'No logic for FIIs to invest in debt as arbitrage dips'
The economic logic for foreign funds to invest in domestic debt instruments is withering away as yield differentials are narrowing fast, owing to a steep fall in the rupee, a senior SBI official said Tuesday.
Mumbai: The economic logic for foreign funds to invest in domestic debt instruments is withering away as yield differentials are narrowing fast, owing to a steep fall in the rupee, a senior SBI official said Tuesday.
The official also said looking at the real interest rate and the macro fundamentals of the economy, the rupee has to depreciate by 5 percent every year.
"The rupee fall is primarily due to (US Fed Chairman) Ben Bernanke's statement of a possible QE3 slowdown. Also, the US interest rates have gone up of late. If you see yield of 10 year US treasury is more than 2.21 percent.
Kumar further said while the 10-year benchmark yield in the domestic debt market is hovering around 7.3-7.4 percent, arbitrage opportunity for the FIIs is fast squeezing in the domestic market because of higher hedging cost due to fall in rupee.

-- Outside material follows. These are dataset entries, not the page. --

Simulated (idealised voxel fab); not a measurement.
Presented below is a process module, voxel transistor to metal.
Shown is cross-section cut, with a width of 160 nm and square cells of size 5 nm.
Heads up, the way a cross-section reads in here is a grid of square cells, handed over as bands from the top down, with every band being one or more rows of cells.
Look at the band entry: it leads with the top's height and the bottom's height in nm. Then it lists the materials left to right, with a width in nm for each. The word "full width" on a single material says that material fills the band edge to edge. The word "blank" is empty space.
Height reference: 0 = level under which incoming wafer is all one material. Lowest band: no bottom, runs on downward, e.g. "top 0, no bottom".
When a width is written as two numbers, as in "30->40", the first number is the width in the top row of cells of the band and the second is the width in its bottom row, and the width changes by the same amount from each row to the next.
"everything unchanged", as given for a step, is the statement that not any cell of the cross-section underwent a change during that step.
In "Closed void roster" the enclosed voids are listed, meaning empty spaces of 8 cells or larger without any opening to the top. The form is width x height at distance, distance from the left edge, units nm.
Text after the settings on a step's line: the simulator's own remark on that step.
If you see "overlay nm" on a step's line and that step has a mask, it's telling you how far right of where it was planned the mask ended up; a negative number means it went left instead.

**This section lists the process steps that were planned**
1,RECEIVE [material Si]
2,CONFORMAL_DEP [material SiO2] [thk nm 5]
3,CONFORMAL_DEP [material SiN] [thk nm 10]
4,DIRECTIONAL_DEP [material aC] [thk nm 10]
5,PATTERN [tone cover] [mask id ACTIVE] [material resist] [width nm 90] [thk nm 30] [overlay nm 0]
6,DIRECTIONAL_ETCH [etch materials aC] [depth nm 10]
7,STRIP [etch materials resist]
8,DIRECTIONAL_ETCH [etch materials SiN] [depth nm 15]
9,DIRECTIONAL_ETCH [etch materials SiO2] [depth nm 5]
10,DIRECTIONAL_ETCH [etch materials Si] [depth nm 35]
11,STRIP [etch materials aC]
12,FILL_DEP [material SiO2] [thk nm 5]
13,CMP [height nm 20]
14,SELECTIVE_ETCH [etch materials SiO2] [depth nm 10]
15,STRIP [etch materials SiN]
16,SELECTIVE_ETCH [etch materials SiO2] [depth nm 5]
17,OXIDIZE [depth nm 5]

"So, the economic logic in investing here is not there as the hedging cost will be around 6 percent for FIIs, prompting them to pull out their investment," SBI deputy managing director and group executive for global markets P Pradeep Kumar told PTI during an interaction.
Currently, the US treasury note for 10 year hovers around 2.1 percent, while it is around 7.3 percent for Indian 10-year benchmark yield. However, when FII takes an exposure in Indian bond, he has to hedge it against exchange rate risk, which comes around 6 percent.
So, the effective return for FII comes to 1.3 percent (7.3 percent minus 6 percent) as of now in Indian bonds, in comparison to 2.1 percent offered in US 10 year treasury note.
Kumar also said the rupee has to depreciate by at least 5 percent every year on the basis of macro fundamentals. "In the long-run, the rupee has to depreciate because there is both interest rate and inflation differentials between the US and India," he said.
Referring to the short-term movement of rupee, Kumar said it will depend on the flows.
The domestic currency has lost over 7 percent since the first week of May on the back of pulling out of foreign flows, which was around USD 3.9 billion from the debt market, due to apprehension of tapering of the US stimulus.
The rupee today sank by a whopping 90 paise to all-time closing low of 58.77 on massive dollar buying by banks and importers as forex markets became jittery ahead of Fed's decision on continuing monetary stimulus.
On possible inflows by FIIs, he said inflows would come into the country if the interest rate differential between the domestic economy and US hovers around 6 percent or more.
"It will depend on how interest rate pans out...If the interest rate differential between US and India is above 6 percent...Then money will come...My personal view is that it is going to be difficult unless they take a very long call and they put money for long-dated and hopeful that economic growth of the economy will improve and consequently, rupee will appreciate...This is a very long call not short-term call," he said.